# new member, problem with underdrive pulley (i think)



## demonmadesteel (Jun 4, 2005)

Hye i'm new to this site, i've already posted something on the new member forum. I was wondering if anyone has heard of any problems with the Unorthodox racing pulley, an a 2002 alt 3.5se I had one installed on mine and used the right sized Gates belts that the instructions recomended. Not long after I had the pulley installed the car started making a squealing sound, i thought it was the belts, but when i took the car in for the 60k mile service i had them check it out and they said it was fine. The sounds only gotten worse. I'm not really sure what it is


----------



## ProjectAltima (Nov 24, 2003)

I had the same problem about two years ago. It is the clutch bearing in the air conditioner. It fell under my dealer warranty at the time.


----------



## Alti9 (Apr 13, 2005)

People actually pay for the 60K mile service??


----------



## craigqc (Feb 10, 2005)

i have the same squeaking going on...


----------



## z33nismo (Feb 18, 2006)

*Unorthodox pulley SQUEALING*

I have the same problem, I have the recommended belt sizes and I had it on for 1 day; it started to squeal at a fairly cold night. And it is REALLY bad right now! DId you resolve your problem?


----------



## WATSON1 (Jul 9, 2005)

Use the Gates Belts. I have the K060408 and K404305. No squealing. One of them is not the recommended belt, but it works.


----------



## Alti9 (Apr 13, 2005)

if a belt sqeauls, its loose. tighten it up


----------



## z33nismo (Feb 18, 2006)

*squealing*

the recommended sizes are 44.5" & 35.3" and yours are 40.8" & 30.5" aren't they some what a bit small? Also, OVER tightening can cause squealing too! Anyone has that problem?

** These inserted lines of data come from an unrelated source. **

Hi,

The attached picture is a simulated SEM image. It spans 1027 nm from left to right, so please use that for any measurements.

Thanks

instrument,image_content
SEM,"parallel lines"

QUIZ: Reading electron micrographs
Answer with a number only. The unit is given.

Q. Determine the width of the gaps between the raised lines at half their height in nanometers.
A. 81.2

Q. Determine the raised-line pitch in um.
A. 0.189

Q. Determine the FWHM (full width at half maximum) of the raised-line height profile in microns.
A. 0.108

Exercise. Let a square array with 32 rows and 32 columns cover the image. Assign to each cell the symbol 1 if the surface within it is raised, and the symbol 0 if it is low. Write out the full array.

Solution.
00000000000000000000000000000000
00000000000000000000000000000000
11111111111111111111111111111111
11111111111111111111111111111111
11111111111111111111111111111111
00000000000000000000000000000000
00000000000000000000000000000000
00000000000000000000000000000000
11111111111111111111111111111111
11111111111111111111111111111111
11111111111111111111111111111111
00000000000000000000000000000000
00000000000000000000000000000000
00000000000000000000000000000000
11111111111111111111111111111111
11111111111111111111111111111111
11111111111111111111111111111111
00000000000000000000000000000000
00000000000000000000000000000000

My A/C Belt is tighter than the alternator belt but the squealing noise only happens when the A/C is on. And when the A/C is off, the noise goes away! 

Any MECHANICS here? PLS ADVISE!


----------



## WATSON1 (Jul 9, 2005)

z33nismo said:


> the recommended sizes are 44.5" & 35.3" and yours are 40.8" & 30.5" aren't they some what a bit small? Also, OVER tightening can cause squealing too! Anyone has that problem?
> 
> My A/C Belt is tighter than the alternator belt but the squealing noise only happens when the A/C is on. And when the A/C is off, the noise goes away!
> 
> Any MECHANICS here? PLS ADVISE!


Do a search and you will get This. It's already been discussed in detail, I know, I started the thread. Not only are those the recomended sizes, but the ones I used, as well as many other people. Do you have a VQ or a QR? QR uses STOCK belts, VQ doesn't. Here is a link to UR instructions, with recomended belt sizes. After contacting UR I also verified that the sizes I used would work just fine. There is only about a 1/4-1/2 difference in them and the ones UR recomends.


----------